Well-known Crystal Tipps lookalike Rebekah Brooks is to give evidence before the Leveson inquiry next Friday. Book your seats early for that one, dear blog reader.

A fifty seven-year-old ex-officer has been arrested by police investigating corrupt payments in relation to the phone-hacking scandal. The man was arrested at home in Surrey early on Thursday on suspicion of misconduct in a public office. His arrest as part of Operation Elveden was due to information provided by News Corporation's own management standards watchdog, the Metropolitan Police said. He is being questioned at a London police station and his home searched. He is the twenty seventh person to be held during Operation Elveden. The investigation is being supervised by the Independent Police Complaints Commission and is being run in conjunction with Operation Weeting, the Met's inquiry into the phone-hacking scandal. The Crown Prosecution Service last month was sent the first set of files from police relating to the inquiries. It is considering whether charges should be brought against four journalists, one police officer and six other people. News Corporation's Management and Standards Committee was established in the wake of the phone-hacking scandal that resulted in the decision to close of the disgraced and disgraceful Scum of the World in July 2011. On Wednesday, the company said the MSC had completed its review of its UK newspapers. It said it had found 'no evidence' of illegal conduct at The Times and The Sunday Times other than a single incident, which led to the disciplining of one employee. It gave no further details about its internal review into the Sun.
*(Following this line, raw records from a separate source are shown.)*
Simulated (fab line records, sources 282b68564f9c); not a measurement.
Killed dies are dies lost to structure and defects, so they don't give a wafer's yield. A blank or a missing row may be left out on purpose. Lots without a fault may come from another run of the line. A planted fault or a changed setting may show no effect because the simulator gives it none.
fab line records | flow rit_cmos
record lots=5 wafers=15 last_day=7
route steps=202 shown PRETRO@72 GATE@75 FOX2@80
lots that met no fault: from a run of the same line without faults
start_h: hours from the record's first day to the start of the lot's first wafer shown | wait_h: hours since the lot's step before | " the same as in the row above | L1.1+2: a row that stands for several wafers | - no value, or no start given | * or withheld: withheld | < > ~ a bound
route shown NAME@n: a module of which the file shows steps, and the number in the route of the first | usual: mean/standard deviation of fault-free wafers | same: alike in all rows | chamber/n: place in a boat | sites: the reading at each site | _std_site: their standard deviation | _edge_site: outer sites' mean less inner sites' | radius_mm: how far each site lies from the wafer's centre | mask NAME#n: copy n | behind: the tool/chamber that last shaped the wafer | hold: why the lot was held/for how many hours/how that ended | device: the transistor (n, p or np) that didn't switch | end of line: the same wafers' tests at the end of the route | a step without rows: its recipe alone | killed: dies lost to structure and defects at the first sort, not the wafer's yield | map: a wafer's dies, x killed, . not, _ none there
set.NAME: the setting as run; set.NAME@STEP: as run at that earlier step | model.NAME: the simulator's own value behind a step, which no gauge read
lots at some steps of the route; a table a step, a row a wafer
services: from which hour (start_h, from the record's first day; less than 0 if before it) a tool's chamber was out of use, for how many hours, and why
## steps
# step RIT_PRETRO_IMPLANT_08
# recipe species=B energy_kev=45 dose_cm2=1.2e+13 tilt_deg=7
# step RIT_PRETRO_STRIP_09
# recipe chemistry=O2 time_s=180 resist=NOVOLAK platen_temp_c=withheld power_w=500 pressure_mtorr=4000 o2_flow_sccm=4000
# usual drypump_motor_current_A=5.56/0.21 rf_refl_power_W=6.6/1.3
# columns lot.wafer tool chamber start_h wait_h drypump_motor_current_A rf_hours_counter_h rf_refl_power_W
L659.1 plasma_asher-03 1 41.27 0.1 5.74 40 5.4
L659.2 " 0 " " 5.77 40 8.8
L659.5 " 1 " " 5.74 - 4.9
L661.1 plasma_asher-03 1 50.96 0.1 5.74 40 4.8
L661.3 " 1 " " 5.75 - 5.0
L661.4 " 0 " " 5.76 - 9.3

Some Play School presenters were 'stoned out of their minds' on air, it has been claimed. The iconic BBC children's television series ran from 1964 until 1988. Johnny Ball, an ex-presenter of the show, said: 'There was Rick Jones, Lionel Morton and myself. They got stoned on the biggest joint you've ever seen - in the studio. We were in silhouette as the three shepherds with our crooks. Lionel purposely held his crook so the crook didn't show. They were absolutely stoned out of their minds.' The seventy three-year-old, the father of Zoe Ball, added that he, personally, did not use drugs himself, saying: 'I couldn't work with it.' So, nice bit of grassing up on yer mates there, Johnny, you Copper's Nark. The Sun reports, with some glee, that drug use was also tolerated elsewhere in the BBC, with presenter Joan Bakewell saying of visiting pop acts: 'Of course they smoked and they didn't smoke ordinary cigarettes.' Sir David Attenborough, formerly a controller of BBC2, spoke about appealing to guests: 'Look, please, don't smoke that stuff openly so we can all smell it. Just be sensible.' BBC alumni also commented on sex at the BBC, with Katy Manning, who played Jo Grant on Doctor Who from 1971 until 1973, saying: 'People were bonking all over the BBC. Everybody was doing it on the premises.' Janet Fielding - who played the Doctor's companion Tegan between 1981 and 1984 - added: 'Nobody cared whether you had sex in your dressing room.' Well, I'm presuming the person you had sex with cared, somewhat. The BBC confessions will be screened in Tales of Television Centre on BBC4 on 17 May.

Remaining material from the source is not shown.